Integral photography (IP), which is one of the ideal 3-D photographic technologies, can be regarded as a method of capturing and displaying light rays passing through a plane. The NHK Science and Technical Research Laboratories have developed a real-time IP system using an HDTV camera and an optical fiber array. In this paper, the authors propose a method of synthesizing arbitrary views from IP images captured by the HDTV camera. This is a kind of image-based rendering system, founded on the 4-D data space representation of light rays. Experimental results show the potential to improve the quality of images rendered by computer graphics techniques.
©2001 Optical Society of America
In the field of computer graphics (CG), the use of real images has been attracting attention as a method of attaining image synthesis that results in a more photo-realistic quality. This field of technology is called image-based rendering [1, 2]. The authors have attempted to solve this problem, by applying the approach of 3-D display technology, in which light rays are the most primitive elements of visual cues [3, 4].
The research reported in this paper focuses on integral photography (IP), which is a 3-D imaging technique. While conventional IP technology is a photographic technique, the NHK (Japan Broadcasting Corporation) Science and Technical Research Laboratories have demonstrated its effectiveness as a media technology using a high definition television (HDTV) camera [5, 6, 7]. Therefore, the authors have proposed and implemented a graphics system that utilizes IP images from an HDTV camera as input, and interactively synthesizes and draws images from various perspectives . This paper reports this system, and investigates its effectiveness. We believe that this research extends the applicability of the optical system for IP, and merges technological field of optical imaging with computer graphics systems.
2 Ray-based rendering and IP
2.1 Spatial rendering with light-ray data
Holograms and other such 3-D display techniques can be thought of as devices for recording and reproducing the light rays that pass through a display plane. The light rays that pass through a plane in a 3-D space are stored in a four-dimensional data space f(x, y, θ, ϕ), with the position on that plane through which the ray passes (x, y) and the direction of the ray (θ, ϕ). Once we obtain such a four-dimensional data space, we can synthesize the images as seen from an arbitrary perspective by selectively reading out light ray data from the data space . In other words, we can simulate the function of 3-D displays, namely the process of reproducing light rays, by computers. In the field of computer graphics, this kind of data space is called light field [10, 11].
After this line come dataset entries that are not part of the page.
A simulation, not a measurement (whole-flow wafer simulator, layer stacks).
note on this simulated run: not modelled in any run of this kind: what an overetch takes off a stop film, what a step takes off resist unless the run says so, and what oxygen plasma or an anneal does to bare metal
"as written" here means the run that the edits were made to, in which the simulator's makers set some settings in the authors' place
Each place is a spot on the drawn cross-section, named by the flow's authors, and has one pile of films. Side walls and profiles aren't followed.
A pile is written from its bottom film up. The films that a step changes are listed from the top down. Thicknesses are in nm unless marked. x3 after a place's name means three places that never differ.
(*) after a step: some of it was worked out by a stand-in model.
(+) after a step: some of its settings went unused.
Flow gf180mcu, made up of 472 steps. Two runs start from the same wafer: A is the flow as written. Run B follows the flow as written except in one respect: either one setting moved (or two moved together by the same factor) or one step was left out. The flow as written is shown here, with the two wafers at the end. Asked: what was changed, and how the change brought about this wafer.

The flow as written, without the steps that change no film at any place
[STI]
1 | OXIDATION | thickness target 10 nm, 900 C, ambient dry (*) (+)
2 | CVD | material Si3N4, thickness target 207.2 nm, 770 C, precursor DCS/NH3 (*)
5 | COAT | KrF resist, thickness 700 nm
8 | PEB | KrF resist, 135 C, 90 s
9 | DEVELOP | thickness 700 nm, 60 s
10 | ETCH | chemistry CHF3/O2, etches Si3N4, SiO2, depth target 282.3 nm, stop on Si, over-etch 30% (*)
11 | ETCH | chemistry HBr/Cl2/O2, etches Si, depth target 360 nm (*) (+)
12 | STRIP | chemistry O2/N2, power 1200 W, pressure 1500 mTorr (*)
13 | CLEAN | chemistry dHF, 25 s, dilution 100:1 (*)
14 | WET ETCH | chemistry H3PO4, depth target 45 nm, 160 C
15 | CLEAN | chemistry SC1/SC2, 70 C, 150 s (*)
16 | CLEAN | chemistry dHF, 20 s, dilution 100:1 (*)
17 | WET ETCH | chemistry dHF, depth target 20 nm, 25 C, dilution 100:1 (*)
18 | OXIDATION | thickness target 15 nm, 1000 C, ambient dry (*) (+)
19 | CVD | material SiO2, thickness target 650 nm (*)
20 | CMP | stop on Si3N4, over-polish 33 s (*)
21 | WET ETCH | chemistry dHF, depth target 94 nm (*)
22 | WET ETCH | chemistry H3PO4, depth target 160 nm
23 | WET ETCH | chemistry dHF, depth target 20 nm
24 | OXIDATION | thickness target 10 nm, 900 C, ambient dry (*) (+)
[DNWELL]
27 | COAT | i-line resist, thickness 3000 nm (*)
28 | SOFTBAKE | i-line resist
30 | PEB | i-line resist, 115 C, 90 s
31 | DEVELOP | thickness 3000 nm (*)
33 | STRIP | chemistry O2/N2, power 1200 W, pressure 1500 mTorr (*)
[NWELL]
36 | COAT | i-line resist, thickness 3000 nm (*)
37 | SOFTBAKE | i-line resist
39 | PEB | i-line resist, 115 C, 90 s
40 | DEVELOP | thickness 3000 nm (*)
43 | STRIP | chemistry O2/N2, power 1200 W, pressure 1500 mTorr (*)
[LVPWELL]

Actually, however, efficiently obtaining this four-dimensional data space (the spatial sampling of light ray data) is a difficult task, so some capturing system contrivance or a light-ray data interpolating technique, etc. is required. Especially for dynamic scenes, light rays must be captured simultaneously. For this problem, the authors have previously proposed and implemented a system that performs real-time processing from input to image synthesis . The method is called video-based rendering (VBR). In the VBR system, sixteen CCD cameras are utilized to capture light rays, and the sixteen video signals are combined into one, which is inputted into a graphics computer. As a result of VBR research, we believe that more number of cameras should be densely aligned in order to improve the quality of synthesized images. For this reason, IP system is utilized in this paper.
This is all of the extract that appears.